A federal jury cleared Los Angeles County Sheriff’s deputies of wrongdoing in a case arising out of a hit-and-run in Rancho Palos Verdes.
The lawsuit alleged that
three deputies and two sergeants unreasonably attempted to detain Steven
Sartori, a hit-and-run suspect, and unreasonably searched his room on Oct. 2,
2010, according to an LASD press release.
Sartori, 23 at the time, was arrested after he crashed his truck about half a mile from his Rancho Palos Verdes home and left the scene. He told deputies his mother had been driving, according to an article in the Los Angeles Times.
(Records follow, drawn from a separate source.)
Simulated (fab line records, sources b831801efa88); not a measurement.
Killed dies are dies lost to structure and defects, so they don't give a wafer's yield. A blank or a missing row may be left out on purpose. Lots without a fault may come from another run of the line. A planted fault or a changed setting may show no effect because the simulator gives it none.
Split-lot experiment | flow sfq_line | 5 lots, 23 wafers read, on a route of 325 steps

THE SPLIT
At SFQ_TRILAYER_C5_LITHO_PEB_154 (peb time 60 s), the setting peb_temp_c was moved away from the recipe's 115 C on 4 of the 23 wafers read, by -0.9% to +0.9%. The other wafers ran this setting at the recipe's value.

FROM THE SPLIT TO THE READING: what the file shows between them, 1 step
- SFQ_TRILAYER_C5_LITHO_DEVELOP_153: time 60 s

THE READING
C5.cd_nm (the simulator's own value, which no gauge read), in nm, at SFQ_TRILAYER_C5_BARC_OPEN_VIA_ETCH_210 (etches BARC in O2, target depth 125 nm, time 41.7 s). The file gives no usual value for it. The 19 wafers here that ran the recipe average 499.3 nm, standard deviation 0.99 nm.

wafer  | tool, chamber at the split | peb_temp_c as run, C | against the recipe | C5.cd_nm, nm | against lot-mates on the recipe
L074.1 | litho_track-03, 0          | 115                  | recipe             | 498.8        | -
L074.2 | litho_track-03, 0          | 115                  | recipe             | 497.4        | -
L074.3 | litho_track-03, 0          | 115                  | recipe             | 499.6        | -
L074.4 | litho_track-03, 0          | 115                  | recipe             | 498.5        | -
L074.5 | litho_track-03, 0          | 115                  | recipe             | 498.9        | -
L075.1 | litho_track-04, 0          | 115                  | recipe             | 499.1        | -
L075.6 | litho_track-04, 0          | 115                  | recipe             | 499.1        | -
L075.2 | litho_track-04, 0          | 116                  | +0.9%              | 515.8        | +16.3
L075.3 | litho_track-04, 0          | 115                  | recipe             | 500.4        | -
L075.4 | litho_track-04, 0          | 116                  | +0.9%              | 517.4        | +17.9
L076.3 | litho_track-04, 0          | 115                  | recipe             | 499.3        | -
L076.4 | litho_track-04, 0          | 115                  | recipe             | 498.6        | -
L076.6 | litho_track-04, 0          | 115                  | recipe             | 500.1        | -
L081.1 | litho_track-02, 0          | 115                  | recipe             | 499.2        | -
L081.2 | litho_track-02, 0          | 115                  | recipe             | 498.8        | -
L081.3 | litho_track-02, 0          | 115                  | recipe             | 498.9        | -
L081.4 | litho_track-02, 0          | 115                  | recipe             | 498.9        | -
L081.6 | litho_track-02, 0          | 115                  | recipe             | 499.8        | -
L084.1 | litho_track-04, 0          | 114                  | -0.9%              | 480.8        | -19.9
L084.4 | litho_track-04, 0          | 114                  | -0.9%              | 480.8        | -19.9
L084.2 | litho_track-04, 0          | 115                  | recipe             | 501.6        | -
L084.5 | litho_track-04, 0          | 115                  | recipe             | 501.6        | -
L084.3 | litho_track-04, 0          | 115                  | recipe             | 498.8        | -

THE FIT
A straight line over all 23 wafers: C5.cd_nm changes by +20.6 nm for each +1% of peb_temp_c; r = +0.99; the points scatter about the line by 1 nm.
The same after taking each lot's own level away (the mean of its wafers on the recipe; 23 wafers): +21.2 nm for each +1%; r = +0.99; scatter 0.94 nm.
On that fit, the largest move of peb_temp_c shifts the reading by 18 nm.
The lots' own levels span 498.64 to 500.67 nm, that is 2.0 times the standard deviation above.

Los Angeles County prosecutors charged Sartori with battery and assault on sheriff's deputies for spitting on them, and also for possessing marijuana found in his home. However, a judge dismissed the assault charge during the trial and a jury found him no guilty of the other charges, the Times reported. He was never charged with the hit-and-run.
Sartori then sued the sheriff’s department in federal court, where lawyers for the county asserted that because the suspect physically resisted and spit in the face of a sergeant, deputies applied a reasonable use of force, including taking the suspect to the ground and using pepper spray, according to a sheriff’s press release.LASD noted Sartori suffered minor injuries and maintained that a search that resulted in the recovery of marijuana was lawful.
During testimony, the plaintiff admitted he lied to deputies at the scene, lied to a sergeant during the use of force investigation, and lied to county attorneys while under oath during his deposition, according to the press release.
After two hours of deliberation, the federal civil jury returned a unanimous verdict of no liability on the part of the Los Angeles County Sheriff's Department Friday.
In his closing remarks, Judge S. James Otero commended the sheriff's deputies for their restraint during the use of force and said he would entertain a motion from the Sheriff's Department to recover fees from the plaintiff, according to the press release.